“红旗杯”第十五届黑龙江省大学生程序设计竞赛——Goodbye

Problem Description

“Goodbye to the friends I’ve had, goodbye to my upstairs neighbor, goodbye to the kids downstairs, and anybody who lend me a favor.”

“Or, goodbye to the positive proper divisor?”

That game is popular these days. Two player take turns to choose a specific number and claim it. The player who takes the first turn chooses one positive proper divisor of given n. In the next rounds, player should choose one positive proper divisor (真因数) of the number claimed in the previous round. The player who can’t make a choice will win.

Formally, a positive proper divisor of n is a divisor of n, and it cannot be either 1 or n.

Now Chino is going to play this game with David. Chino always wants to win and meanwhile she wants to keep the chosen number as big as possible. If with the given n, Chino will win directly or fail anyway, you should also tell her.

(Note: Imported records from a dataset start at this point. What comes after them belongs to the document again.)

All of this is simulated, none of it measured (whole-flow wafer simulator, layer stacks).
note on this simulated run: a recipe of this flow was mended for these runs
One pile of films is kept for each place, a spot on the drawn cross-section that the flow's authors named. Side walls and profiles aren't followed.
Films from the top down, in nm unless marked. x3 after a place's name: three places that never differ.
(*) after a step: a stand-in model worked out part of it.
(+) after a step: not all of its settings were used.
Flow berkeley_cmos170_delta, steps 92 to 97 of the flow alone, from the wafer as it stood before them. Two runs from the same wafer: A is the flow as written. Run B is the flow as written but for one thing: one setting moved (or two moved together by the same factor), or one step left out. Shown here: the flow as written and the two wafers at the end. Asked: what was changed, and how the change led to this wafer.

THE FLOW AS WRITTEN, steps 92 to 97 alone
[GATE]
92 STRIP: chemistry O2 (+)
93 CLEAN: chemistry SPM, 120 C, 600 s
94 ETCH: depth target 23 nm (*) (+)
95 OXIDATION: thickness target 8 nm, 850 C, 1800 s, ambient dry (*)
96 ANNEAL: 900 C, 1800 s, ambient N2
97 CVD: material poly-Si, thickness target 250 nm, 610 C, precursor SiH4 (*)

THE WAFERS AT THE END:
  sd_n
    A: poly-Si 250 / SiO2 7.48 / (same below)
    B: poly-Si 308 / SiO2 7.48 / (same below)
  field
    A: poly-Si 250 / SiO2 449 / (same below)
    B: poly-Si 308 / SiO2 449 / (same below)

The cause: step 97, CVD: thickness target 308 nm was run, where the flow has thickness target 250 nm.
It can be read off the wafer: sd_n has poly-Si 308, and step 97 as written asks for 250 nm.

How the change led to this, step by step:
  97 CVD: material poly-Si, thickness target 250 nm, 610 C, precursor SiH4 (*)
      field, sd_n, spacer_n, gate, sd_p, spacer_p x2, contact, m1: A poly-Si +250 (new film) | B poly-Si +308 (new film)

Can you help Chino to choose her answer in the first round?

Input

The first line contains one integer T (1 ≤ T ≤ $10^3$) denoting the count of testcases.

For each testcase, one line with one integer n (1 ≤ n ≤ $10^5$) denoting the given n in one game.

Output

For each testcase, you should output the biggest choice, or 0 when Chino will win directly, or -1 when Chino will fail anyway.

Sample Input

4 3 4 8 666

Sample Output

0 -1 4 111

Code

#include <iostream>
#include <vector>

using namespace std;

const int maxn = 100010;

int prime[maxn]; bool is_prime[maxn];
vector<int> prime_tmp[maxn];

int sieve(int n)
{
    int p = 0;
    for(int i = 0; i <= n; ++i)
        is_prime[i] = true;
    is_prime[0] = is_prime[1] = false;
    for(int i = 2; i <= n; ++i)
    {
        if(is_prime[i])
        {
            prime[p++] = i;
            for(int j = i + i; j <= n; j += i)
            {
                is_prime[j]=false;
                prime_tmp[j].push_back(i);
                prime_tmp[j].push_back(j / i);
            }    
        }
    }
    
    return p;
}

int solve(int n)
{
    int ans = -1;
    for(int i = 0; i < prime_tmp[n].size(); i++)
    {
        int tmp = prime_tmp[n][i];
        if(!is_prime[tmp] && tmp > ans)
        {
            int pd = solve(tmp);
            
            if(pd == -1)
                ans = tmp;
            else{
                if(pd > ans)
                    ans = pd;
            }
        }
    }
    
    return ans;
}

int main()
{
    ios::sync_with_stdio(false);
    cin.tie(0);
    
    sieve(100000);
    
    int t;
    cin>>t;

    while(t--)
    {
        int n;
        cin>>n;

        if(n == 1 || is_prime[n])
            cout<<0<<endl;
        else{
            int ans = solve(n);
            cout<<ans<<endl; 
        }
    }
    return 0;
}